Pasta e Fagioli

Pasta e Fagioli

Rancho Gordo heirloom dried beans shine in this hearty and comforting dish.

  • Course:
  • Servings: Makes 4-6 servings


1 cup dried Rancho Gordo Heirloom Beans (try their cranberry, pinto, or the red kidney beans)
5 Tbsp DLM Extra-Virgin Olive Oil, plus more for drizzling
5 cloves garlic, smashed
1 small onion, roughly chopped
1/4 tsp red pepper flakes, or more to taste
1 tsp fresh rosemary, finely chopped
2 oz piece pancetta, diced (optional)
5 tomatoes from (1) 28-oz can DLM San Marzano Tomatoes D.O.P., crushed by hand
2 bay leaves
1 Parmigiano-Reggiano rind
1/2 cup Parmigiano-Reggiano, grated plus more for topping
2 cups small pasta, such as shells or ditalini
1 bunch kale, stems and ribs discarded, leaves chopped
1/4 cup fresh parsley, roughly chopped
Sea salt and freshly ground pepper


Follow package instructions to soak beans overnight. Heat 3 Tbsp olive oil in a large pot over medium heat. Add garlic, onion, red pepper flakes, rosemary, and pancetta (if using) and cook two minutes. Stir in tomatoes and cook two more minutes; season with salt. Add beans, 3 quarts water, bay leaves, and Parmigiano-Reggiano rind. Cover and bring to a boil, then reduce heat to low and simmer until the beans are tender, 1.5 hours to two hours. Uncover the pot and bring the mixture to a boil over high heat. Add the pasta and cook until al dente, about 8 minutes. Add kale and cook, stirring occasionally, until tender, 5 to 6 more minutes. Soup should be thick and creamy; thin with water if necessary. Remove bay leaves and Parmigiano rind. Add grated Parmigiano-Reggiano, parsley, remaining 2 Tbsp olive oil, salt, and pepper to taste. Drizzle with olive oil and Parmigiano-Reggiano before serving.

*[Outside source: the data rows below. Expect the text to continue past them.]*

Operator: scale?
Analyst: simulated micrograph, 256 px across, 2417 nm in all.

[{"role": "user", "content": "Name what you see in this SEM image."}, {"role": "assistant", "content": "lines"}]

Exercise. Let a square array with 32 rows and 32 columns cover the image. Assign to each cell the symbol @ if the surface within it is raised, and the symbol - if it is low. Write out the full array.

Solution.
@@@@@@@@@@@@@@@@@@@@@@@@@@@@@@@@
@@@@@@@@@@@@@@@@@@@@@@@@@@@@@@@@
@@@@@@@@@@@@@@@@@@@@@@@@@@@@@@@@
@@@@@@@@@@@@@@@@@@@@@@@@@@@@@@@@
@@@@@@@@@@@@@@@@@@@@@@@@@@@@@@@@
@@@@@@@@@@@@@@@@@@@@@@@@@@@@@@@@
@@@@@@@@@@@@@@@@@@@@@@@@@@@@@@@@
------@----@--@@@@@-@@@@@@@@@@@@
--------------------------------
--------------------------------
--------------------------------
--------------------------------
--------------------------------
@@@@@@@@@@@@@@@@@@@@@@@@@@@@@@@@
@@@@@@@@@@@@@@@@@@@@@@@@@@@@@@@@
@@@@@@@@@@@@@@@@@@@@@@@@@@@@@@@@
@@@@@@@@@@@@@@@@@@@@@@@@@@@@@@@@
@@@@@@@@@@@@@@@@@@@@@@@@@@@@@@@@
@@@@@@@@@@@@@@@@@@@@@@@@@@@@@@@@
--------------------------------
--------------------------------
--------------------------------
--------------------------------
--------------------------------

2 comments on “Pasta e Fagioli

  • I made this from the recipe in your newsletter, and must have copied it wrong, because I thought it was FIVE 28-oz cans of crushed tomatoes. It was VERY tomatoey, but still edible.

    1. Hi Toni! We sincerely apologize as we did have an error in the printed version of Table. This is the corrected recipe, using only 5 crushed tomatoes from a 28-oz can.